Corporate entities urged to identify and reward hardworking staff  

By Iddi Yire  

Accra, Nov 6, GNA – Mr Emmanuel Baba Mahama, National President of the Full Gospel Businessmen’s Fellowship International, Ghana, has urged the management of corporate entities to identify and reward hardworking staff. 

He said this would boost employee performance and engagement and help eliminate fraud. 

Mr Mahama made the appeal when he delivered the keynote address at the opening of the Association of Certified Fraud Examiners (ACFE) Second Annual National Fraud Conference in Accra. 

ACFE is the world’s largest anti-fraud organization and premier provider of anti-fraud training education and certification. 

The two-day Conference seeks to foster a culture of integrity and resilience against the treacherous threats of fraud and corruption that continue to challenge Ghana’s institutions and the whole Nation.  

Speaking on the topic “Elevating Integrity: Building a Fraud and Corruption Resilient Future”, Mr Mahama said that leadership was key if people were to elevate integrity and reduce fraud and corruption in any society because the culture of an entity was the behaviour of its leaders. 

“Leaders get what they either exhibit themselves or tolerate. So, if you go to an entity and there is fraud and corruption, either the leader is fraudulent, corrupt or he tolerates it,” he stated. 

He said Ghanaians in positions needed to be conscious sometimes of their friends, relations, and families as occupying those offices was seen as not only just for himself or herself but for the tribes, family members, and friends; saying “and so it puts a lot of pressure on us and that accounts for some element of the corruption that we find”.  

Touching on naming and shaming, Mr Mahama also pointed to the need for Ghanaians to look at the other side of the equation. 

“What do I mean? We are always intent on naming and shaming. There is nothing wrong with that. It is legitimate. We must prevent corruption. We must pursue those who break the law. We must prosecute them. But that is only one side of the equation,” he said. 

“The other side of the equation is naming and praising those who are maintaining their sanity in an environment of corruption. Those who have kept themselves clean, we should be focusing on that because at the end of the day, the focus should not be on catching people doing something wrong.” 

He said the greater effort should be on catching people doing something right; declaring that as more people who do things right were elevated, then society would begin to see a preponderance of such people showing up in their organizations and in their societies. 

He urged parents to always commend their children who put up good behaviour and performances. 

“When you wake up in your family, don’t be looking at who broke this glass, who opened the fridge, who threw this paper here. Look at who cleaned this place. You know, who put up their lights, who swept outside. As you commend your children for what they are doing right, rather than reprimanding them for what they are doing wrong, they will do better,” he said. 

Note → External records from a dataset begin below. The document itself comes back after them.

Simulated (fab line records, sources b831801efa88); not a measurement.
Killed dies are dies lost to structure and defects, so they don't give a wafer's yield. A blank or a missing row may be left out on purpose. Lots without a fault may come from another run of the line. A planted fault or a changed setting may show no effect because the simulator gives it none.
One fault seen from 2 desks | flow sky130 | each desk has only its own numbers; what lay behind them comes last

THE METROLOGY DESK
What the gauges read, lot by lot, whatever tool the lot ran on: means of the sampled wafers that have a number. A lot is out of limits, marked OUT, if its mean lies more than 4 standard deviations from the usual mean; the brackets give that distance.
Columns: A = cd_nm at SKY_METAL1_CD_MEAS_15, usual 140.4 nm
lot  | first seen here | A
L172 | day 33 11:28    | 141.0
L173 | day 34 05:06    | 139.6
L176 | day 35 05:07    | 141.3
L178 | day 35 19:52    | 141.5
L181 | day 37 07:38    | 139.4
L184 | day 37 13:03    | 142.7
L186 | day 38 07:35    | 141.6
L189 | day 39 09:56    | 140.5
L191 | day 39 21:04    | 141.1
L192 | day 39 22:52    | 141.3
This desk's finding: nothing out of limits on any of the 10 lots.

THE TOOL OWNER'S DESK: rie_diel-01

He said it would be exciting for managers of organizations to go every day looking for someone who had done something to change the business in one way or the other and to encourage them, by appreciating them with a piece of commendation or a piece of chocolate. 

Mr Mahama lauded the ACFE for the good job it was doing in combating fraud in the country and further appealed to them to be more visible than they were; saying “They shouldn’t forget the other leg of the equation. Naming and praising”. 

Former Chief Justice Georgina Theodora Wood, who chaired the function, recounted that she had spent all her working life working with the judiciary and that she knew how corruption and fraud had eaten so deeply into the very fabric of the Ghanaian society, which had led to Ghanaians suffering immense developmental challenges as a result of their unethical behaviour. 

She urged the participants at the ACFE Annual Conference to live and practice what they learned. 

She also appealed to them that in their works, as they come across people with integrity, they should award them publicly. 

She said recognizing their efforts was a means of motivating others to follow the same path. 

Dr Rebecca Atswei Lomo, President of the Ghana Chapter of ACFE, reiterated the need for commitment to fight fraud and corruption in Ghana.